Virtualization Technology News and Information
AMD Best Practices Series: VMware vSphere Performance Considerations for NUMA

AMD Best Practices Series. A Contributed Series by AMD


VMware vSphere Performance Considerations for NUMA is written by By Ruben Soto, Field Application Engineer at AMD

One of the questions I get asked frequently is, “Do I have to do anything unique or special to VMware® vSphereTM to optimize performance for the AMD OpteronTM processor?” The brief answer is no, not normally. “Out of the box”, vSphere has the capability to lay out a multi-VM structure that delivers excellent performance across the vast majority of workloads. VMware’s engineering teams do a superb job of collaborating with AMD’s design teams to assess what needs to be done to vSphere’s kernel to account for new features implemented in newer processors.
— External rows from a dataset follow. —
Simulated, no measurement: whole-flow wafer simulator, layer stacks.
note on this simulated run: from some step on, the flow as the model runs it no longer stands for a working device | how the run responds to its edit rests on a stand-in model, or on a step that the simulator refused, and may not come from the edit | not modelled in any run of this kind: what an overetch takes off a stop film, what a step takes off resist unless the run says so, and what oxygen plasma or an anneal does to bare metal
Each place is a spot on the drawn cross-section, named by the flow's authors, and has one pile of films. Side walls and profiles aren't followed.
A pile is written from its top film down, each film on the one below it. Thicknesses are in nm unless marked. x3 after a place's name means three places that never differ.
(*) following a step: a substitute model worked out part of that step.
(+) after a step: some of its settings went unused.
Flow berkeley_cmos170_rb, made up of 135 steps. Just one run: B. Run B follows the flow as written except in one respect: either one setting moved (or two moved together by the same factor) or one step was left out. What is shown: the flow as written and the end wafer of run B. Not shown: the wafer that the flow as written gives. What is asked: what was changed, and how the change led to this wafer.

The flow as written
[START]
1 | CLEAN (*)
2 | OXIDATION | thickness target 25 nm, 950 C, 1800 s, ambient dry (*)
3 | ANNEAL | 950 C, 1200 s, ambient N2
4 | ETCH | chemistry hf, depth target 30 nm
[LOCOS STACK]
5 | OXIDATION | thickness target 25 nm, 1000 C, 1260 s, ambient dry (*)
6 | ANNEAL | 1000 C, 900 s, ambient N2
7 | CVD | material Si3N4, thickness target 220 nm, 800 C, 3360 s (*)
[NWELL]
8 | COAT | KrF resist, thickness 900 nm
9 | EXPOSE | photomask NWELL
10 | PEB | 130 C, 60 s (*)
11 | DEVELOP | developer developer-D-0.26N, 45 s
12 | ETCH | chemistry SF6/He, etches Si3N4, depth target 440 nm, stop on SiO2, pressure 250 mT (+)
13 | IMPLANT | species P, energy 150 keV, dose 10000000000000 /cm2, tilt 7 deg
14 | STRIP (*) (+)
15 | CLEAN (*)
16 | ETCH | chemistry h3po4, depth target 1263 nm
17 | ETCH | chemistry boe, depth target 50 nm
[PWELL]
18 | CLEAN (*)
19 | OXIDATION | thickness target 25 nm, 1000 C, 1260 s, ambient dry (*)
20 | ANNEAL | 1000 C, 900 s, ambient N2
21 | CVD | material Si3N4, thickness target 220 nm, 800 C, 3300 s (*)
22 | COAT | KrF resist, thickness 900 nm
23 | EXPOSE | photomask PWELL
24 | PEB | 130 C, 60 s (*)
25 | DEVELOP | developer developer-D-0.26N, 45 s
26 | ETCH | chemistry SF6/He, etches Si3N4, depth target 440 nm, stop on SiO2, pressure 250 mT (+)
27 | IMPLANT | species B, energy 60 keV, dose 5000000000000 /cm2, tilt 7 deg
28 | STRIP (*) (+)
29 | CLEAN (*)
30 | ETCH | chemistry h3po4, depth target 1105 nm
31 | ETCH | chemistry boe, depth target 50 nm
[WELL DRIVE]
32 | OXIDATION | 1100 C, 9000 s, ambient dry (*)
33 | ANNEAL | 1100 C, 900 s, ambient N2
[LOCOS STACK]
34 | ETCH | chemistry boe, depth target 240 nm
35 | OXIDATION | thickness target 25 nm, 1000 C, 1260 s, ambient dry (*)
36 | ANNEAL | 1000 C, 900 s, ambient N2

You’ll notice I stated “vast majority”, implying there are unusual cases where the “out of the box” experience is not optimal. As vSphere deployments have matured and progressed, clients are achieving a level of comfort with the technology where bolder, more complex VMs are being implemented. For example, vSphere 4.1 increases the size that a vSMP can achieve to eight (8) virtual cpus (vCPU). Complex workloads, such as SQL Server and SAP, are now feasible. The AMD Opteron 6000 Series platform multi-die design has introduced the notion of ‘intra-processor’ and ‘inter-processor’ NUMA. This has a major influence on how to craft vSMPs in a manner that does not conflict with this processor. Another vSphere capability that is beginning to get exploited more often is the idea of “overcommitting” resources, e.g. more vCPUs than physical cores. How, when, and which workloads best utilize this capability requires a thorough understanding before committing to it.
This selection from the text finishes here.